Shafaqna English- The Muslim fast of the Month of Ramadhan is a continuation of the long history of fasting in the Abrahamic faiths. The self-improvement benefits of fasting make it an important means of improving one’s faith and practice of religion.

“And men who fast and women who fast…God has prepared for them forgiveness and a vast reward.”

( Holy Quran 33:35)

• Fasting instils patience, teaches self control and discipline.

• Fasting increases compassion for the less fortunate.

• Fasting builds focus on spirituality and diminishes focus on materialism.

• Fasting has many health benefits.

• Fasting can be atonement for sin and can earn great reward.

• Fasting is part of a strong spiritual and physical renewal plan.

• Fasting commemorates important sacred religious events.

What does the fast of the Month of Ramadhan entail?

In short, the fast involves abstention from all food, drink, vain talk, and sexual intercourse for married couples from the time before dawn when the sky becomes light enough to distinguish a black thread from the white thread of the horizon, until after sunset when redness leaves the Eastern half of the sky. Some people are not to able to fast due to age, health, child-bearing conditions, etc., and instead give charity, and/or make up the days of fast they missed at a later time.

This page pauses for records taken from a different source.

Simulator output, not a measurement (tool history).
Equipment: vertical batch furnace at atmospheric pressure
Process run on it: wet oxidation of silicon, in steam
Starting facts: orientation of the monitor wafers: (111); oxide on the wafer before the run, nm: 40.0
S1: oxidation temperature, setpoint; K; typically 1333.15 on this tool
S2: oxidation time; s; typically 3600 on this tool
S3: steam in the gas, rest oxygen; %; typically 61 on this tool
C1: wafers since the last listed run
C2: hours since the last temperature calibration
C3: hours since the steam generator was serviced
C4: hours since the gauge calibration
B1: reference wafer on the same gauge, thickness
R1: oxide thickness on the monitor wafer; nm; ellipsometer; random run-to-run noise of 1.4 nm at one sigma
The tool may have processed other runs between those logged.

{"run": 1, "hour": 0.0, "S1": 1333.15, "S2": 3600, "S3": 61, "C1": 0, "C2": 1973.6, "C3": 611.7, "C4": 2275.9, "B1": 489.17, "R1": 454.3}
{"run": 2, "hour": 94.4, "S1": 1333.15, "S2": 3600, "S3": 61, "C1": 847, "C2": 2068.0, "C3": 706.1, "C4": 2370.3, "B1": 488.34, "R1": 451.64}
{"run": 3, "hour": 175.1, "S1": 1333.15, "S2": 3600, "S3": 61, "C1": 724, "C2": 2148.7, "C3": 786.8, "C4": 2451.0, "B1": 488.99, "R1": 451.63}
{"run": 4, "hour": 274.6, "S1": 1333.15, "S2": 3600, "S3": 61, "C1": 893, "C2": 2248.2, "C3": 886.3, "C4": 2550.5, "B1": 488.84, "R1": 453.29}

However, the true spirit of the fast of the month of Ramadan is more than just abstention from a few things. It is a time of sustained, amplified effort toward spiritual perfection.

Thirst and hunger you undergo, feel and live through, here and now, to bring to your mind the severity and sharpness of the drought and starvation that will be the order of the day on the Day of Judgment.

Give alms to the poor and destitute.

Treat your parents and elders with respect.

Be kind and loving to your children and juniors.

Take care of and look after your relatives.

Keep from giving tongue to that which should not even be whispered.

Shut your eyes to that which is indecent to have an eye for.

Turn a deaf ear to that which is too slanderous to be all ears to.

Be compassionate, gentle and benign unto orphans so that after you, your children, if need be, receive the same treatment from others.

Turn repentant to God and seek God’s nearness.”

• The Holy Prophet (PBUH) and his family

In addition to fasting and aiming for excellent moral character, Muslims devote as much time and energy as possible in the Month of Ramadhan toward prayer and supplication to the One and Only God. During some of the nights of this month, Muslims will remain awake the whole night in worship.

After the last day of the Month of Ramadhan, Muslims celebrate Eid ul Fitr to commemorate the completion of the fast. They get together for prayer, food, and modest gift exchange (particularly for children). However, it is a day of mixed feelings, because the most blessed Month of Ramadhan with all of its opportunities for forgiveness and reward are gone for another year.

“I take refuge with Thy kindest disposition, O’ Lord, lest the dawn of this night breaks forth, or the month of Ramadan comes to an end, and I still stand as an accused (unforgiven) sinner, liable to be punished, on the Day I am presented before Thee.”

[From a prayer of the last night of the month of Ramadan, taught by Imam Jafar Sadiq (AS).
Why is fasting prescribed particularly in the Month of Ramadhan for Muslims?

The month of Ramadan is the ninth month in the Islamic lunar calendar. Since a lunar year is about a week and a half shorter than a solar year, the Month of Ramadhan cycles backward through the seasons. It is a sacred month because God ordained it for the revelation of sacred texts. Imam Ja’far Sadiq (AS) quotes the Holy Prophet (PBUH) and his family, as saying,

“The Books of Abraham were revealed on the first night of the Month of Ramadhan; the Torah was revealed on the sixth of the month of Ramadan; the Gospel was revealed on the thirteenth of the Month of Ramadhan . . ., and the Holy Qur’an on the twenty-third of the Month of Ramadhan.”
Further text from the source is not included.